Hello RealityKit developers,
I'm currently working on physics simulations in my visionOS app and am trying to adapt the concepts from the official sample Simulating physics joints in your RealityKit app.
In the sample, a sphere is connected to the ceiling using a PhysicsRevoluteJoint to create a hinge-like simulation. I've successfully modified this setup to use a PhysicsSphericalJoint instead.
The basic replacement works as expected: pin1 (attached to the sphere) rotates freely around pin0 (attached to the ceiling), much like a ball-and-socket joint should, removing all translational degrees of freedom.

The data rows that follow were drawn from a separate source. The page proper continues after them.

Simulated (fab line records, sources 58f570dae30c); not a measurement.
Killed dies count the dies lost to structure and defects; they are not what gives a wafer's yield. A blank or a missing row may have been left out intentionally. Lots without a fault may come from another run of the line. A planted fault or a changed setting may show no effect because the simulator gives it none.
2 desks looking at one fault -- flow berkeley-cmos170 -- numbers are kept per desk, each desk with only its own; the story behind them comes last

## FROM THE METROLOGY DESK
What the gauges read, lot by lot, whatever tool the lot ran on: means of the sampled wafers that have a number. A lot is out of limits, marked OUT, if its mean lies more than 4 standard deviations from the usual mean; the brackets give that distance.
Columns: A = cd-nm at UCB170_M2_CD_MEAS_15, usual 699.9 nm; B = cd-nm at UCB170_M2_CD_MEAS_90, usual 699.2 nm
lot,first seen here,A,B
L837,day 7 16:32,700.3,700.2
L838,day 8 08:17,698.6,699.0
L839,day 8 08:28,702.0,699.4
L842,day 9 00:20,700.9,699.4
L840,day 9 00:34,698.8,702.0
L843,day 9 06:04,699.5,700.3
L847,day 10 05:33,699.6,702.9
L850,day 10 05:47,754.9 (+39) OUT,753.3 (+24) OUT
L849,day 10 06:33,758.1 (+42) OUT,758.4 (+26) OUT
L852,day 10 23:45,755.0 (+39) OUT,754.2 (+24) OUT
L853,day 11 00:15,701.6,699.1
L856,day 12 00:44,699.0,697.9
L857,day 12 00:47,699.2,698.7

My challenge lies with the PhysicsSphericalJoint's angularLimitInYZ property. The documentation mentions that this property allows limiting the rotation around the Y and Z axes, defining an "elliptical cone shape around the x-axis of pin0." However, I'm struggling to understand how to specify these values to achieve a desired rotational limit.
If I have a sphere that is currently capable of rotating 360 degrees around pin0 (like a free-spinning ball on a string), how would I use angularLimitInYZ to restrict its rotation to a certain height or angular range, preventing it from completing a full circle?
Specifically, I'm trying to achieve a "swing" like behavior where the sphere oscillates back and forth but cannot rotate completely overhead or underfoot. What values or approach should I use for the angularLimitInYZ tuple to define such a restricted pendulum-like motion?
Any insights, code examples, or explanations on how to properly configure angularLimitInYZ for this kind of behavior would be incredibly helpful!
The following code is modified from the sample.
extension MainView {
func addPinsTo(ballEntity: Entity, attachmentEntity: Entity) throws {
let hingeOrientation = simd_quatf(from: [1, 0, 0], to: [0, 0, 1])
let attachmentPin = attachmentEntity.pins.set(
named: "attachment_hinge",
position: .zero,
orientation: hingeOrientation
)
let relativeJointLocation = attachmentEntity.position(
relativeTo: ballEntity
)
let ballPin = ballEntity.pins.set(
named: "ball_hinge",
position: relativeJointLocation,
orientation: hingeOrientation
)
// Create a PhysicsSphericalJoint between the two pins.
let revoluteJoint = PhysicsSphericalJoint(pin0: attachmentPin, pin1: ballPin)
try revoluteJoint.addToSimulation()
}
}
The following image is a screenshot of the operation when changing to PhysicsSphericalJoint.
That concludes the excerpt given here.